Los Gatos Weekly-Times
Homes
How homebuyers can avoid predatory lending
By Rose Meily
Foreclosures increased 94 percent last year to 157,417 homes in California, as homeowners struggle with fast-rising home payments and a slow-selling market, a Fair Oaks real estate investment advisory firm reported early this month. California had the most foreclosures filed nationwide, while Nevada had the largest percentage increase at 175 percent last year compared to 2005, according to Foreclosures.com.
Nationwide, almost 971,000 foreclosure filings were reported last year, 51 percent more than the 641,000 in 2005, according to the report.
For most families, buying a home is the biggest purchase they ever make. Unfortunately, not all loans are in their best interest. It's important to learn the warning signs associated with predatory lending, to ask the right questions when shopping for low-cost loans, and therefore prevent the risk of foreclosure on your home.
Possible warning signs of a predatory loan include:
* It sounds too easy: "Guaranteed approval" or "no income verification" sometimes indicate the lender doesn't care whether you can afford to make the payments over the long haul.

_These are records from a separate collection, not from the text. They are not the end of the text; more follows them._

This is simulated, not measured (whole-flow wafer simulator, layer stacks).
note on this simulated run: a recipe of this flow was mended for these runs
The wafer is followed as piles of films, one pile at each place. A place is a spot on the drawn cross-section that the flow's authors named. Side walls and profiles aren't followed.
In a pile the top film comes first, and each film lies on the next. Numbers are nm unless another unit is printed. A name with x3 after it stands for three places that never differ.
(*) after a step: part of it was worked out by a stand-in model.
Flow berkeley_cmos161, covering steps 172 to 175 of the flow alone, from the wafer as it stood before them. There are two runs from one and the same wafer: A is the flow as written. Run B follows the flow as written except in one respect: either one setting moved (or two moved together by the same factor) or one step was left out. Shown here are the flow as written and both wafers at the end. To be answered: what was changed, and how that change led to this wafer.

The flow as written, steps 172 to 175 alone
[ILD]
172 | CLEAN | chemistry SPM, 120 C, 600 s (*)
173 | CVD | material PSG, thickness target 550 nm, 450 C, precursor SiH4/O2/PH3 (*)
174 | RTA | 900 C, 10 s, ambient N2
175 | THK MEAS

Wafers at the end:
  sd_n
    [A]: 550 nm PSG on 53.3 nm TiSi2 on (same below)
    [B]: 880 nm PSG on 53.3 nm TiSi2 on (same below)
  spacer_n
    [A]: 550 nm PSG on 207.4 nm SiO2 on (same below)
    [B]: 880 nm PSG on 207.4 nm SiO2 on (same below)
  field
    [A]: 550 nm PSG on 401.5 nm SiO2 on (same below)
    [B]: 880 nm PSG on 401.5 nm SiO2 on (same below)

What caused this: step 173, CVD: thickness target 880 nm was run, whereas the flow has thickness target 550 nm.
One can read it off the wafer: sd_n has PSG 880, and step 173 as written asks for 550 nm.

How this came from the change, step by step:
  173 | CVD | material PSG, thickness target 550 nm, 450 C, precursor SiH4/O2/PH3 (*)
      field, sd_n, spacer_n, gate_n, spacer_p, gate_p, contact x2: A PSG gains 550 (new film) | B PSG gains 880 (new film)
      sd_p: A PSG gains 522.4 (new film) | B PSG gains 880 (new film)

* Excessive fees: Make sure fees are typical of those in your market. Because these costs can be financed as part of the loan, they are easy to disguise or downplay. It is common for homebuyers to pay only 1 percent of the loan amount for prime loans. A typical predatory loan may cost 5 percent or more.
* Large future costs: High-risk adjustable rate mortgages with payments that rise substantially after a short introductory period are seldom appropriate for families that already have had problems repaying other loans. Homebuyers should also avoid a large, single "balloon" payment (a lump sum due at the end of the loan's term).
* Closing delays: A lender who deliberately delays the closing may be waiting for the commitment on a reasonably-priced loan to expire.
* Over-valued property: Inflated appraisals can allow for excessive fees to be included in the loan, resulting in the borrower owing more to the bank than the home is worth.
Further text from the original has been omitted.